# "Find posts by user" search function not working for me



## VinDieselsWifey (Aug 13, 2010)

When i go to "advanced search" then  "search by user name" you have 2 options, "find posts by user" or "find threads started by user". every time i try to "find posts by user" it always searches as "find threads started by user". i have tried it both ways and it only searches one way for me. i have had this problem for almost a year now. i submitted about 3 tickets in the past but it has not been resolved. the person kept telling me about doing a basic search. i tried explaining to them that i know how to search on this board, i've been a member for almost 7 years. this function is just not working for me.


----------



## AlekHidell (Aug 13, 2010)

This might sound obvious, but are you selecting "show results as posts" in the bottom left in advanced search?


----------



## VinDieselsWifey (Aug 13, 2010)

Ehren said:


> This might sound obvious, but are you selecting "show results as posts" in the bottom left in advanced search?
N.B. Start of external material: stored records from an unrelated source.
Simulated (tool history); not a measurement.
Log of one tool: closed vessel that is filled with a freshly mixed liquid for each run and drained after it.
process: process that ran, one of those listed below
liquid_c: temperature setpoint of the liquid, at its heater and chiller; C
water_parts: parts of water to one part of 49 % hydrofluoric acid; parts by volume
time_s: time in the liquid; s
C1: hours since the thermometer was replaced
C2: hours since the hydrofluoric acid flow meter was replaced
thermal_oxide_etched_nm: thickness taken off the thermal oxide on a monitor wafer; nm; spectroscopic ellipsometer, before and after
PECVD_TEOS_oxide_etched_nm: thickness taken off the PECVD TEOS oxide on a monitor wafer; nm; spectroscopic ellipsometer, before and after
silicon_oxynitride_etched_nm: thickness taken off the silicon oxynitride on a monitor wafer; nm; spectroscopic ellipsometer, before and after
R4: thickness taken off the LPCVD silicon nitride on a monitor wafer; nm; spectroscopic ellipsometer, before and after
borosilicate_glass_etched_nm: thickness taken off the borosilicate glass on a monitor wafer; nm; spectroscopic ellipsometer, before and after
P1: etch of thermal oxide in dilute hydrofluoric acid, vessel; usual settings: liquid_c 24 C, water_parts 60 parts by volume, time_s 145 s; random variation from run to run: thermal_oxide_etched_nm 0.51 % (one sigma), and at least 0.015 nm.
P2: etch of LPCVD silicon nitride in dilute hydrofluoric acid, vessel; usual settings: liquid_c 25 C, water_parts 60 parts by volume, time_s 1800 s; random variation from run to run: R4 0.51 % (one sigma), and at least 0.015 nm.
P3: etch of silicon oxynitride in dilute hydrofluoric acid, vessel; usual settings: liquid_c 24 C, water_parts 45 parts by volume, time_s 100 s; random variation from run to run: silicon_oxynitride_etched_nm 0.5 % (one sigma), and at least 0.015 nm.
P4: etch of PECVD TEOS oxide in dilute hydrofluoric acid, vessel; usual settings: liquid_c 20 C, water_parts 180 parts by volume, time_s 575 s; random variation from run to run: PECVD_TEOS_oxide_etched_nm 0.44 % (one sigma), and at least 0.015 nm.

i tried it that way & it is still just showing the threads that are actually started by a user and not all of the threads they have posted in a forum. for example i know i have posted in more than 22 threads in the ET forum, but when i search using my name it only shows the threads that were started by me....

thanks anyway


----------



## AlekHidell (Aug 13, 2010)

Sure. I know it can be frustrating.


----------